REintegrate and European Energy will establish a new Danish facility to produce the approximately 10,000 tons of carbon neutral e-methanol that Maersk’s first vessel with the ability to operate on green e-methanol will consume annually. Maersk will work closely with REintegrate and European Energy on the development of the facility.

Maersk CEO Soren Skou, in an interview with CNN, said U.S. economic stimulus funds are driving demand and high ocean freight rates.
European Energy will establish a new e-methanol facility in Denmark and provide renewable energy to fuel it. Courtesy

“This type of partnership could become a blueprint for how to scale green fuel production through collaboration with partners across the industry ecosystem and it will provide us with valuable experiences as we are progressing on our journey to decarbonize our customers’ supply chains,” Henriette Hallberg Thygesen, CEO of fleet and strategic brands at Maersk said. “Sourcing the fuels of the future is a significant challenge and we need to be able to scale production in time. This agreement with European Energy/REintegrate brings us on track to deliver on our ambition to have the world’s first container vessel operated on carbon neutral methanol on the water by 2023.”

The methanol facility will use renewable energy and biogenic CO2 to produce the e-methanol. The fuel production is expected to start in 2023. The energy needed for the power-to-methanol production will be provided by a solar farm in Kassø in southern Denmark.

REintegrate has a proven track record for producing green e-methanol with a test laboratory in Aalborg, Maersk noted. The new site will be its third e-methanol facility, with construction an e-methanol facility in Skive, Denmark to begin next year.

“We’re proud to be a part of the first large scale e-methanol production in Denmark,” Knud Erik Andersen, CEO of European Energy, said. “While renewable energy is becoming more and more common in the energy mix of electricity consumption, this is one of the first steps in heavy transportation toward using 100 percent renewable energy. This agreement marks a milestone in the journey toward green transition in the shipping industry.”

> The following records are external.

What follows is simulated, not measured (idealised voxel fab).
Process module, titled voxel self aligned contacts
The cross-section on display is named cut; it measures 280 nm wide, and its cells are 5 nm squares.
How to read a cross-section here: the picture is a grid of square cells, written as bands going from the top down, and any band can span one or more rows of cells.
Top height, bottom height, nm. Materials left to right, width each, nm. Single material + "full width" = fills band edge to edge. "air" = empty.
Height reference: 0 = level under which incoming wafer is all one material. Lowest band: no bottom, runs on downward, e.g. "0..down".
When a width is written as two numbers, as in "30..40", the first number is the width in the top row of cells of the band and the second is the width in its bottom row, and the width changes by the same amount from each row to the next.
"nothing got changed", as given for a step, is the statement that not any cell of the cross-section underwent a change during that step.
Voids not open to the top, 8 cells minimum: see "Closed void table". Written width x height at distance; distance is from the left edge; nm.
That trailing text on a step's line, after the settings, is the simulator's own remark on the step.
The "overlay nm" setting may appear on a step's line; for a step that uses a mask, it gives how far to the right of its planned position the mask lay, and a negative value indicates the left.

Maersk announced the dual fuel vessel, an industry first, in February. In June, Maersk said that Hyundai Mipo Dockyards will be building the 2,100 20-foot equivalent (TEU) feeder. It will be 172 meters long and is expected to join the Maersk fleet in mid-2023. It will sail in the network of Sealand Europe, a Maersk subsidiary, on the Baltic shipping route between Northern Europe and the Bay of Bothnia. Danish fashion company Bestseller has committed to carbon-neutral ocean transport with Maesk.